Aberdeen Asia Pacific & Japan

Aberdeen Asia Pacific & Japan is a solid choice for Asian equity exposure.

Tom Whitelaw | 11-06-08 | E-mail Article

Aberdeen applies the same strategy to all of its equity mandates across the globe. This strategy was originally developed by Aberdeen’s Head of Global Equities Hugh Young, and has been applied to the Aberdeen Asia Pacific & Japan fund since 1992. The fund is managed by Aberdeen’s Asian team headed by Peter Hames. His analyst staff is well resourced, and responsibilities are split geographically. There are 13 specialists based in Singapore who cover Asian equities, and a further three Japanese specialists based in Tokyo. In addition stock ideas are contributed by country experts based in Sydney, Bangkok, Hong Kong and Kuala Lumpur.

The team approaches stock selection from the bottom up, focusing on firms with strong free cash flows, solid balance sheets, and quality management teams. Once a stock passes the quality screen, the team examine its value relative to its market price and to the valuations of similar companies within a relevant universe. The latter criterion gives the fund a strong value cast.
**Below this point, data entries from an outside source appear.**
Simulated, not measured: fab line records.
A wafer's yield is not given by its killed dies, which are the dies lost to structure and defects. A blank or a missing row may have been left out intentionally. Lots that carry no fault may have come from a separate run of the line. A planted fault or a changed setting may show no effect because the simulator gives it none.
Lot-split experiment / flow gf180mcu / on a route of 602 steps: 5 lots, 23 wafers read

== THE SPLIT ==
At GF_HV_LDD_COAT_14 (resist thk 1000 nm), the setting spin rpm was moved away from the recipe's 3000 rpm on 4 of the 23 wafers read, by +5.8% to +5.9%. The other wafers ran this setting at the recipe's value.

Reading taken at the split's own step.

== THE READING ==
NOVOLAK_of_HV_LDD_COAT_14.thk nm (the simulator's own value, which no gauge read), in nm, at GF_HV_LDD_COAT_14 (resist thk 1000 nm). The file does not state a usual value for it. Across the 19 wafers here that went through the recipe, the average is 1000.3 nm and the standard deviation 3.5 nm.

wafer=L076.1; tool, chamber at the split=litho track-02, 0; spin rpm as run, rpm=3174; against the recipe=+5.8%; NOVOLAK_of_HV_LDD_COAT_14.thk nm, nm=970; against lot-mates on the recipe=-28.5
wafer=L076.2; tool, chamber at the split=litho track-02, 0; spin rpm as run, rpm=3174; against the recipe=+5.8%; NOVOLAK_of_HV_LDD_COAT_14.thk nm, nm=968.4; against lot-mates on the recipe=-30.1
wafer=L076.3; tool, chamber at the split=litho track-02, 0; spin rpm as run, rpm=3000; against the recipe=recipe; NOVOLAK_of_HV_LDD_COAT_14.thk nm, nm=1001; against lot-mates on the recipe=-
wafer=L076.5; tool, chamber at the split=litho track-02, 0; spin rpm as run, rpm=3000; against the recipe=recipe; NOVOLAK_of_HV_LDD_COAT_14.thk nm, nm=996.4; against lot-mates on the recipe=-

The team shows admirable conviction in their strategy. They allow their bottom-up stock selection process to dictate the look of the portfolio, and they pay little attention to benchmarks or peers. As a result, this portfolio differs substantially from the typical fund in the Morningstar Asia Pacific with Japan category. For example it has a notable overweight in Singapore, where it holds around three times the category average. Here the team favour international operators like Singapore Telecom (the firm's revenues predominantly come from Australia and Emerging Asia). They also like the fact that the firm has strong balance sheets and good management but can still be had for a reasonable price.

The team’s strategy has also led to prominent underweights. For example, the portfolio has been underweight China for around five years now due to poor corporate governance and a lack of transparency. Over this period, the MSCI China index returned 39% a year on average, putting stocks further out of reach on valuation grounds. The fund has also been underweight the strongly performing industrial materials sector (which includes metals and mining companies) relative to its peers. Again this is due to lofty valuations after the price of materials companies grew rapidly following burgeoning demand for commodities. The team stuck to their strategy and maintained these underweights even as China and materials stocks rallied strongly. Those decisions cost the fund in 2006 and 2007, but that’s the kind of conviction and discipline that we like to see in an investment manager.

Moreover, the China stance has paid off handsomely thus far in 2008 as the market has dropped sharply. In all, over the past five years, a period where China and materials stocks have put up impressive returns, this fund has managed to beat its category peers by almost 5% per annum. A big plus has been the team’s light weight in poorly performing Japanese equities. The fund has only a 25% exposure to Japan compared to peers who have nearer 50%. Aberdeen’s downbeat view on Japan is further highlighted by the fact that the Japanese companies it does own tend to be large multinationals like Toyota and Honda or Cannon who derive a large part of their income from outside the country. The underweight is the result of the bottom up approach and helps to highlight the strength of the team's stock picking abilities.

In short, there’s a lot to like here. This fund boasts a strong record, a sensible strategy, and a seasoned and disciplined management team. It’s a strong choice for investors seeking diversified exposure to Asia.